Ha ha, I 've seen it before, hilarious! By the way, yesterday, my KLaudio restored back to its former glory a George Benson LP that I have gotten from Goodwill and had vacuum cleaned twice on the VPI with no success. It is amazing how an LP can turn from VG to VG++ in about 10 minutes. Ultrasonic does not seem to work all the time, but, when it works, IT WORKS!
This is yet another posting of the WD-40 guy. Or call him the Label Soaker guy. Don’t use the solvent, WD-40, on your LPs. You will be sorry if you do.
He dresses pretty flashy though. You should see me when I'm doing this (no WD-40 though). I'm not wearing a tie and matching pocket kerchief. Not a well-dressed man, I guess. (No lab coat either).
He is what used to be referred to as a natty dresser. In an LP cleaning video, the loud jacket and tie are completely incongruous. It’s funny. At any moment I expect him to stop the scrubbing and spraying and wiping and testing, turn and look directly into the camera, then dive into an Infomercial pitch. You know... Tired of all the wiping and detergent and awful WD-40 sprays? What a smell! Terrible! Tired of getting stains on your brand new sport jacket? Oh the dry cleaning bills! Tired of LPs that won’t stop snap, crackle and pop no matter what you do? Well help is at hand! Introducing the LP Manual-Electric Scrubbing System. Yes folks, LP MESS is here now, and you can it have delivered to your door today for the low, low price of only 89.95! Can you believe it?
I know the Kirmuss instructions state all of the steps you cite, no argument there. But - at least in my practice - all I need to do is run the LP through the Kirmuss for 5 minutes and have notable, positive results. On occasion, I add Spin Clean fluid, and may rinse in my Spin Clean. It's a pretty easy, relatively quiet process and for the $ invested, works well for me.
They’re now selling this in London Drugs, (an 80 store Western Canadian chain that isn’t just a drug store, they have an A/V department among other things). Will go have a look this weekend.
What's amazing to me is that most of the negative posts about the Kirmuss machine cite the supposed difficulties you have to go through to clean records, which is not true. And this is from people who have never used one. Head scratcher.
Someone suggested earlier in the thread a glycol to water mix of 1 to 99 parts. Said this is what is used. I bought the glycol for 10 bucks or so and it's enough to last twenty years of cleaning
How do you find it, is it the same as the kirmuss fluid? It's 99% Distilled Water & 1 % Propylene Glycol, correct?
I also get great results with the Kirmuss, sans surfacant. Unless I know there is mold/mildew likely present, I rarely use it. I’ve cleaned hundreds of records now and am still on the first bottle.
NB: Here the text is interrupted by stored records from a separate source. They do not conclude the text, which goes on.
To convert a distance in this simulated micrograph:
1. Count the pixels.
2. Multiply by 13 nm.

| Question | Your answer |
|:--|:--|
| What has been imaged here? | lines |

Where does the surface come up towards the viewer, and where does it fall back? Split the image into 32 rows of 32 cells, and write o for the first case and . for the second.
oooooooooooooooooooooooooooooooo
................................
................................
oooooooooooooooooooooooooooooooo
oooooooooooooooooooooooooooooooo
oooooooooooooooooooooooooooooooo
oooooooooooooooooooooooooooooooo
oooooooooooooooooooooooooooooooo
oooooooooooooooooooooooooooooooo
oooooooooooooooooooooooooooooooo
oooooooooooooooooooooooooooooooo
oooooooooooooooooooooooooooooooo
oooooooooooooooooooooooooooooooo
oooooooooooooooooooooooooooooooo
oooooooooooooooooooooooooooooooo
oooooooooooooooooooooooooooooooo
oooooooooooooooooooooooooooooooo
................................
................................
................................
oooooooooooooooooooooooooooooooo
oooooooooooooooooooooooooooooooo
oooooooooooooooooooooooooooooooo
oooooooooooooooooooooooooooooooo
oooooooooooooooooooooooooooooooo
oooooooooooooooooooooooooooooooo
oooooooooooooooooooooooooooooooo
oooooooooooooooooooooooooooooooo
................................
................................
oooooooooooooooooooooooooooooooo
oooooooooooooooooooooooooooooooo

That is what he says. However... I bought lab grade Ethylene Glycol (Charles says Ethyl Glycol) and mixed it with careful measurements. It does not wet the album like his mixture does. I can only surmise that he didn't tell the whole truth. A search for Ethyl Glycol goes to 2-ethoxyethanol.
Propylene Glycol [C3H8O2] 99.5% USP Food Grade 8 Oz in a Space-Saver Bottle USA You can find it on eBay ,USA. Propylene Glycol [C3H8O2] 99.5% USP Food Grade 8 Oz in a Space-Saver Bottle USA 640052709676 | eBay This is what he uses based on what he states in the instruction manual, along with distilled water.
Thanks! How many drops of this would go into a bottle of distilled water, the size of his spray bottle?
Well his formula is 98-99% of distilled water to 1-2% propane-1/2 -diol mix. Lets say we want to make 1 liter total. 1 liter = 1000 milliliters, 1% solution would be 990 milliliters of distilled water and 10 milliliters of the ebay product.. A 2% solution would be 980 milliliters of distilled water and 20 milliliters of the ebay product. 1000 milliliters is the same as 1 liter, and that is equal to 33.814 ounces, or half of a 2 liter bottle of soda. This was a easy way for me to answer your question. This amount one liter would make over 16 bottles of his solution that is sold at 2 ounces a bottle. If his specified formula is correct and you bought the ebay product, it would allow you to produce 176 of his 2 ounce bottles at the 2% mixture. You would only need to provide the distilled water. I imagine the spray bottle adds a significant cost to the 2 ounce bottle that he sells in all fairness.
All this talk of solution (in this or any other RCM thread) does my head in I throw in several capfuls of Spin Clean fluid (when I'd using something else besides just distilled water) and just have at it.
Might as well as it'll pretty much clean records just like other fluids do I tried so many and basically they all clean records. My only qualifier for that would be that some records are pretty dirty and might need some extra steps. But if you're dealing with regular dirty, regular level of dirty, they all pretty much work.
Yeah. London drugs also sells the fluid for $20 bucks a bottle with a new drying cloth - free delivery if you purchase $75 or more. Not too bad actually if you don't have a local dealer that stocks it. I ordered 5 bottles a few days ago.
Now that I've been recleaning records (with my Kirmuss) that were previously cleaned with my now broken Audio Desk I'm seeing spiral hairlines on some records put there by the 4 cleaning pads on the Audio Desk. They don't affect play but I'm wondering if any Audio Desk owners out there have seen this? Love my Kirmuss.
I had a huge success today with my Kirmuss! Talk Talk's Spirit of Eden is a torture test record for noisy vinyl. It's such a quiet record that surface noise can definitely be a distraction. Over the years I have cleaned my second copy of this album several times but I just couldn't get it to play quietly enough - even though it looked brand new. Well, today I gave it 5 minutes in the Kirmuss, a treatment of the surfactant and then a full 12 minute second round in the Kirmuss. I followed that up with a distilled water rinse and vacuume on my VPI Cyclone and it's now dead silent. Great machine!
This has been my experience - bought this on halloween and cannot be more impressed. Resurrected two dozen old LPs in my collection to the point where even records I thought had been damaged by tracking or stylus wear began to play in channels that had previously been dead. I have no scientific or empirical data to back up this observation of mine but that is my experience. I imagine it will pay for itself soon (1 year) and I can use it to clean pinball parts, circuit boards and jewelry? After using it I have ZERO buyers remorse at 999CDN. Glad I stopped listening to your rhetoric after your 9th or 10th post. I almost didn't buy.